I understand in the Senate that some of the current opposition’s obsessions with integrity of the electoral roll are being addressed by an amendment that would allow the Liberals, without losing face, to keep their obsession with people producing photo identity at the polling booth but also give people the common-sense rights that they had and under which the previous government, the current opposition, was elected time after time after time.

This is a very important provision. We know from the evidence presented at many hearings of the Joint Standing Committee on Electoral Matters that the overwhelming majority of people casting provisional votes are genuine voters who are trying to cast a vote and have no intention of misleading or deceiving the returning officer. In nearly every case, when they have made a mistake in completing and signing the envelope, it is the result of inadvertence rather than malice. Many such voters are elderly, do not have a high level of education or may not have proficient English. It is not fair for their votes to be excluded because they made an honest mistake.
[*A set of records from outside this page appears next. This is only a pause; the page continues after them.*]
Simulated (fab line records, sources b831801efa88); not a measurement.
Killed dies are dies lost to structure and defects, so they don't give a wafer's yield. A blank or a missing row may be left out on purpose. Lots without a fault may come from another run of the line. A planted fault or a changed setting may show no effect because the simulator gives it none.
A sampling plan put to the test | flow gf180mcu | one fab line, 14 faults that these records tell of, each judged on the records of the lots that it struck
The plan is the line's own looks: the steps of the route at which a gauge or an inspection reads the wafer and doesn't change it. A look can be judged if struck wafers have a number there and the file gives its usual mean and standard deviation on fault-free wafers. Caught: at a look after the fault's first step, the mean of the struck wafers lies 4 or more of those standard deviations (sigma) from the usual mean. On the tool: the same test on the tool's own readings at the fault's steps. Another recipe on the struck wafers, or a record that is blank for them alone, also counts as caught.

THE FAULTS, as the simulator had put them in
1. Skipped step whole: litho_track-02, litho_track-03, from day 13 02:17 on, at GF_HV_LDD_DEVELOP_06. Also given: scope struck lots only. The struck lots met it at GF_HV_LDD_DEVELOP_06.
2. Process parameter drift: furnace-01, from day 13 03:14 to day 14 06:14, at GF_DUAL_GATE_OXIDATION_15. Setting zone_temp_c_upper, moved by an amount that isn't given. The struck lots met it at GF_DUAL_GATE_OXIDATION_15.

The provision will give the divisional returning officer the discretion to check the voter’s signature and make an independent judgment about the voter’s bona fides, rather than automatically excluding the vote. This will, I hope, reduce the number of provisional votes unjustly excluded from the count. The member for Fisher said that the period of grace that was given Australian voters when the writ was issued—that is, five working days after it is issued—and the previous system of comparing signatures for allowing provisional votes were ‘a rort’. I call them democratic necessity, ethical democratic behaviour and the kind of system that the previous government was elected under. I find it a great shame and a great traducing of Australian democracy that this issue has not been made more of and that the Liberal Party has been allowed to get away with this rort. What I fear is that, if people who have gone to divisional returning officers and changed their electoral address were expecting to be able to vote via the provisional voting system and then become aware at election after election that they are going to be rejected, they will be ‘routinised’ into not trying to exercise a vote. This will be a great victory for the antidemocratic element in the previous government that tried to change this legislation for partisan ends.

As I have said before, this bill fulfils a Labor election commitment, and will help to make our already great election system even better—fairer, more open and more inclusive. I commend this bill to the House.